Money Matters
by Robert Hernandez
The Mid-Year Economic Outlook - 7/2002
The first half of 2002 has been very challenging and disappointing for
investors seeking to outperform inflation. In most cases investment
returns trailed inflation, and therefore most investors are looking at a
negative return on their liquid assets and equities, so far in 2002.
Among the few exceptions are real estate, gold/precious metals, short and
intermediate investment grade bonds, aerospace and defense, and a handful of
other industries (i.e. food and agriculture, and consumer non-cyclical
companies). Although the economy continues to show signs of recovery,
there remain several significant issues which continue to dampen consumer
confidence.
Negative factors and challenges for the second half include:
- Continued corporate accounting scandals and bankruptcies. This has
created a significant lack of trust among investors.
- The weakening U.S. dollar may dampen foreign investing in U.S. Equities and
debt.
- A continuation of layoffs across many industry sectors.
- Corporations continue to resist investing in equipment and inventory.
- Consumer debt and bankruptcies remain at all time highs.
- Stock valuations remain high - relative to historic standards.
- The threat of war in the Middle East and South Asia continue to worry us all.
- And of course, the fear of another terrorist attack continues to keep
investors and consumers on the sidelines.
Despite all of the aforementioned challenges, rates remain very low. This
should help the economy gradually recover, and it may help sustain the real
estate market as more prospective homebuyers continue to qualify for home
mortgages. The FED continues its easy credit policy in its effort to
revitalize our economy.
The excesses of the late 90's and of early 2000, are gradually being drained
out of the equities market. The Technology and Telecommunications
industry has taken the brunt of the impact of this major market correction for
obvious reasons. These sectors were the main beneficiaries of the
"Bubble", and monies continue to flow out of technology and
telecommunications and into companies that have realistic expectations for
providing an acceptable rate of return for investors. These are companies
with positive cash flow, low price to earnings ratios, low debt to equity, and
an above average return on equity.
Indeed, there are many great companies out there, in healthy sectors, with the
potential to reward investors with a 7 to 10% annual return (over the long term
- 10 years or longer). It is now common knowledge that we Americans were
spoiled in the 90's, and we simply need to lower our expectations, relative to
our return on our money, over the near and intermediate term. We need to
settle for a more realistic return on equity than we received during the good
old bubble years (when 20% annual returns, or higher, were the norm rather than
the exception). Berkshire Hathaway's founder and chairman, Warren Buffet
feels that a 7% return on investments over the next 10 years is probably a more
realistic expectation. Since he has made a lot more money than all of us,
probably all of us combined, I also agree that 7% is an acceptable rate of
return for the near and intermediate term (at least over the next year or so).
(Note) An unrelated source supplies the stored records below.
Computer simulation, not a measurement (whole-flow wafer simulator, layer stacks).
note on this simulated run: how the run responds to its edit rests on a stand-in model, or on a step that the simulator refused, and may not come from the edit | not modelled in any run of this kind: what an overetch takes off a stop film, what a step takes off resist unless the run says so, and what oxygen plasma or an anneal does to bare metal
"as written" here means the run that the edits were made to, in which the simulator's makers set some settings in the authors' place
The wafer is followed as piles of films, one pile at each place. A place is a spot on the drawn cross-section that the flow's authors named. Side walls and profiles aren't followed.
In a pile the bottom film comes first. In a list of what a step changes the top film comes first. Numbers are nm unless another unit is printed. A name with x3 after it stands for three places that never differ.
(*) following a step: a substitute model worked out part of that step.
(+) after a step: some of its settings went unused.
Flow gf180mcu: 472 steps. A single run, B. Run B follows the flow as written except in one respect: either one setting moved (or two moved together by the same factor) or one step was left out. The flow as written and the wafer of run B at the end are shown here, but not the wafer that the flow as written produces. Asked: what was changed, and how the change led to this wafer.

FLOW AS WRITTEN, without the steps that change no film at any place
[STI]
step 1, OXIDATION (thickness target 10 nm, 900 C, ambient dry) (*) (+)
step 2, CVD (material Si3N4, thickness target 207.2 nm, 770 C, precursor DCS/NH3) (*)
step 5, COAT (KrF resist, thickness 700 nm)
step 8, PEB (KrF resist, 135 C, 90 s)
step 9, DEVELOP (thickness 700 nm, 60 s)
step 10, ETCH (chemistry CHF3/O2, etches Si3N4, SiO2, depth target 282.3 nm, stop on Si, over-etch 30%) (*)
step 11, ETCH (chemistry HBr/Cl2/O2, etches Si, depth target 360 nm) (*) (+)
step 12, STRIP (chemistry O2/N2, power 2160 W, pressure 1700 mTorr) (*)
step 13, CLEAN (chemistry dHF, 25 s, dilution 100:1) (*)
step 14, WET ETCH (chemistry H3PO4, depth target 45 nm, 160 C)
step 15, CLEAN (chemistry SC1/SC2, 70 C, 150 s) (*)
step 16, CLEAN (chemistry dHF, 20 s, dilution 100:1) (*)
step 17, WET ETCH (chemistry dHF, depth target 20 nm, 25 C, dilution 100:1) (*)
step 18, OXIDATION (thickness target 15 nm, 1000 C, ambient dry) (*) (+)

Diversification among as many asset classes as possible, structured in
accordance with your specific risk tolerance level and investment time horizon,
remains the most prudent strategy for the second half, as it was during the
wild and generally disappointing first half of 2002 (and all of 2001, and 2000,
for that matter). Until next time, your Galaxy neighbor, wishes you
well….
Best regards;
Robert Hernandez
DISCLOSURE:
The comments made by the author are meant to educate the Galaxy community on
general investment, economic and financial matters and principals, and to
entertain. In no way should these comments be construed as a specific
recommendation or investment advice. Any actions that you decide to take
relative to the comments pertained in this authors article, will be at your
peril. This article is not intended to definitively answer any specific
investment questions nor does it attempt to give every possible outcome to the
issues discussed. Because investments depend on your specific needs, and
circumstances, and because your needs are subject to change on a regular basis,
the author advises you to seek counsel from a licensed financial advisor on any
financial/investment issues or questions that you may have. Investments
are not bank guaranteed, not FDIC insured, and may lose value.
The Galaxy Web and the Galaxy Condominium Association are not responsible for
the content, opinions or viewpoints of the author and cannot be held
responsible for any information given herein.